Christine Forster Says Lesbian Women Face A Glass Ceiling In Australian Workplaces


Sydney councillor Christine Forster has spoken about the “glass ceiling” lesbian women face in Australian workplaces, and the importance of lesbian role models.

In a blog post to mark Lesbian Visibility Day on Thursday, Forster (pictured, right) said, “Over the past few years I’ve been asked many times to name positive, out lesbian role models.

“Often I’ve joked in response: Ellen DeGeneres and… Ellen DeGeneres!

“In Australia we can now proudly add our national sweetheart Magda to the list, but the reality is, in our patriarchal world, the gay men have made it to public acceptance and prominence way ahead of us girls.”

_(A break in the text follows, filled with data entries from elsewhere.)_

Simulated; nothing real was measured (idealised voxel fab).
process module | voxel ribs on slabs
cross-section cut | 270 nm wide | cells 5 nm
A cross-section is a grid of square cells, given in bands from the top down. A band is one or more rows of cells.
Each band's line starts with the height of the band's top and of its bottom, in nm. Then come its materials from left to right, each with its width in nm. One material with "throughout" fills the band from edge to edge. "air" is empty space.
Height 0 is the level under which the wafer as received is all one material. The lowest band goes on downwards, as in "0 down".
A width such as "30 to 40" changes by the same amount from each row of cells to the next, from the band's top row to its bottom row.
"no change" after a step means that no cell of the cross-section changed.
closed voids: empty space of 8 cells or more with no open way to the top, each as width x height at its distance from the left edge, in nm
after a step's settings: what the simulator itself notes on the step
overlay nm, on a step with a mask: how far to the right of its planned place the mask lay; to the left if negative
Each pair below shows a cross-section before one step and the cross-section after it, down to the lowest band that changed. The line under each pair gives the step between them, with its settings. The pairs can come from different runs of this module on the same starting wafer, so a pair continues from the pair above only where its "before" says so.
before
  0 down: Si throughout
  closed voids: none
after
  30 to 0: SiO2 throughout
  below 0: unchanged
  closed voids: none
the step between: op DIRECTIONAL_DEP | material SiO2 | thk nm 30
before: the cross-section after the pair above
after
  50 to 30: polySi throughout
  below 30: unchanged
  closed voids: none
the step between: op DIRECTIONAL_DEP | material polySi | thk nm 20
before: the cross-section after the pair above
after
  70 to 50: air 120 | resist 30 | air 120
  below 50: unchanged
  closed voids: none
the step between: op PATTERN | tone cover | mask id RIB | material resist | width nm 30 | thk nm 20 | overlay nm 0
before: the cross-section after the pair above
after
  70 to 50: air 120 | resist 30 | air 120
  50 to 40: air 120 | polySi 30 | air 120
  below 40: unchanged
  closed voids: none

Forster said the situation was similar in business, with only 14 out women ranking on Deloitte’s list of the top 50 LGBTI business leaders in 2016.

“Compare the relative profiles of Qantas CEO Alan Joyce and Business Council of Australia chief executive Jennifer Westacott,” she said.

“The glass ceiling exists and it appears to be an even more insurmountable barrier for women who identify as lesbian.

“And yet these are the women who most need to know they are not alone in their workplaces.

“They are telling us loud and clear that knowing there are other lesbian women in their organisations gives them the greatest sense of inclusion and engagement.

“It’s a simple thing, but promoting visibility helps breaks down stereotypes, builds respect and provides genuine support.”

Lesbian Visibility Day is marked on April 26 each year, and ACON’s Pride Inclusion Program director Dawn Hough said the recognition of the day is needed “to knock down some of the stereotypes, help reduce some of the stigma and give a voice to our lesbian workmates and colleagues.”

Hough pointed to this year’s Australian Workplace Equality Index Survey which found a significant number of lesbian women within organisations active in LGBTI inclusion still choose to consciously hide their sexuality.

The respondents to the survey said they’re just not comfortable enough to be themselves at work (40%), they don’t want to be labelled or the target of innuendo and jokes (28%) or they are just unsure of the repercussions (21.43%).

“While it’s clear that we still have a long way to go in terms of LGBTI workplace inclusion, it appears that when it comes to sexuality, the road is even longer for those who identify as lesbian,” Hough said.

“We need to break down the barriers. We need more training and zero tolerance in terms of homophobic – and transphobic – behaviours.

“We need to create an environment where more lesbian women feel safe enough to come out at work, to be a role model, to help support other young women entering the workforce through their openness in terms of their sexuality and their willingness to support.”